SoleData.jl

Manage unstructured and multimodal datasets!
Author aclai-lab
Popularity
11 Stars
Updated Last
5 Months Ago
Started In
October 2021

SoleData.jl – Datasets for data-driven symbolic AI

Stable Dev Build Status Coverage

In a nutshell

SoleData.jl defines optimized structures for representing logisets, that is, sets of logical interpretations. Logisets are the symbolic counterpart to Machine Learning datasets.

Examples

Propositional Logic

Symbolic AI treats tabular dataset (e.g., the Iris flower dataset) as a set of propositional interpretations (or propositional logiset), onto which formulas of propositional logic are interpreted.

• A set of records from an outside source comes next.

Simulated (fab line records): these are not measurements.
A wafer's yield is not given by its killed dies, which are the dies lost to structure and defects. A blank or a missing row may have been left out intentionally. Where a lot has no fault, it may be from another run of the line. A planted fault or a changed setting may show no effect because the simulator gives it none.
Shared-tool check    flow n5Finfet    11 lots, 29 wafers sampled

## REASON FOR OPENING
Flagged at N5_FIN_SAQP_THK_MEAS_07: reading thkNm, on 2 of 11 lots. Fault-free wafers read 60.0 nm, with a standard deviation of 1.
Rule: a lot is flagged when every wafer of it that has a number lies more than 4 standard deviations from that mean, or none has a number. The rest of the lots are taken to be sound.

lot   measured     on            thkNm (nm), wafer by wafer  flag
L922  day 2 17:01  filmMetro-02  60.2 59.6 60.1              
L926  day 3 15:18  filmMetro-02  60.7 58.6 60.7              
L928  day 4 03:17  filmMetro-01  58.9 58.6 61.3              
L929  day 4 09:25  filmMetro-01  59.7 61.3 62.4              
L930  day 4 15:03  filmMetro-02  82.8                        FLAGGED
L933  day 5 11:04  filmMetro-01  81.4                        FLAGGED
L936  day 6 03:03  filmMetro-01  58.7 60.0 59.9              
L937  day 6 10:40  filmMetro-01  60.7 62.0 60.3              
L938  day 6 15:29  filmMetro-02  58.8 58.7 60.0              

julia> using SoleData, MLJBase;

julia> X = PropositionalLogiset(MLJBase.load_iris())
PropositionalLogiset (6.16 KBs)
├ # instances:                  150
├ # features:                   5
└ Table: ...

julia> φ = parseformula(
           "sepal_length > 5.8 ∧ sepal_width < 3.0 ∨ target == \"setosa\"";
           atom_parser = a->Atom(parsecondition(SoleData.ScalarCondition, a; featuretype = SoleData.VariableValue))
       )
SyntaxBranch: (sepal_length > 5.8 ∧ sepal_width < 3.0) ∨ target == setosa

julia> check(φ, X, 10) # Check the formula on a single instance
true

julia> satmask = check(φ, X); # Check the formula on the whole dataset

julia> slicedataset(X, satmask)
PropositionalLogiset (3.66 KBs)
├ # instances:                  79
├ # features:                   5
└ Table: ...


julia> slicedataset(X, (!).(satmask))
PropositionalLogiset (3.38 KBs)
├ # instances:                  71
├ # features:                   5
└ Table: ...

Modal Logic

Symbolic AI treats non-tabular datasets (e.g., datasets of time-series or images) as sets of interpretations (logisets) of more-than-propositional logics, that can express relational patterns. In the following example, a time-series dataset such as NATOPS is interpreted via a modal logic formalism based on intervals and Allen's (or Interval Algebra) relations. On each time series in NATOPS, we hereby check the following temporal property, encoded via a modal logical formula: "there an interval where V1 is always higher than -0.54, and such that there exists a later interval where either V3 is lower than -0.78, or V5 is higher than -0.84."

julia> Xdf, y = SoleData.load_arff_dataset("NATOPS");

julia> X = scalarlogiset(Xdf)
SupportedLogiset with 1 support (343.08 MBs)
├ worldtype:                   SoleLogics.Interval{Int64}
├ featvaltype:                 Float64
├ featuretype:                 SoleData.AbstractUnivariateFeature
├ frametype:                   SoleLogics.FullDimensionalFrame{1, SoleLogics.Interval{Int64}}
├ # instances:                 360
├ usesfullmemo:                true
├[BASE] UniformFullDimensionalLogiset of channel size (51,) (342.91 MBs)
│ ├ size × eltype:              (51, 51, 360, 48) × Float64
│ └ features:                   48 -> SoleData.AbstractUnivariateFeature[max[V1], min[V1], max[V2], min[V2], ..., min[V22], max[V23], min[V23], max[V24], min[V24]]
└[SUPPORT 1] FullMemoset (0 memoized values, 174.42 KBs))

julia> φ = parseformula(
           "⟨G⟩(min[V1] > -0.54 ∧ ⟨L⟩(max[V3] < -0.78 ∨ min[V5] > -0.84))",
           SoleLogics.diamondsandboxes(SoleLogics.IARelations);
           atom_parser = a->Atom(parsecondition(SoleData.ScalarCondition, a; featvaltype = Float64)),
       );
SyntaxBranch: ⟨G⟩(min[V1] > -0.54 ∧ ⟨L⟩(max[V3] < -0.78 ∨ min[V5] > -0.84))

julia> syntaxstring(φ; variable_names_map = names(Xdf)) |> println
⟨G⟩(min[X[Hand tip l]] > -0.54 ∧ ⟨L⟩(max[Z[Hand tip l]] < -0.78 ∨ min[Y[Hand tip r]] > -0.84))

julia> check(φ, X) # Query each instance
360-element Vector{Bool}:
 1
 1
 1
 1
 1
 1
 1
 1
 0
 1
 0
 1
 0
 1
 0
 1
 1
 1
 1
...

About

The package is developed by the ACLAI Lab @ University of Ferrara.

SoleData.jl provides the data layer for Sole.jl, an open-source framework for symbolic machine learning.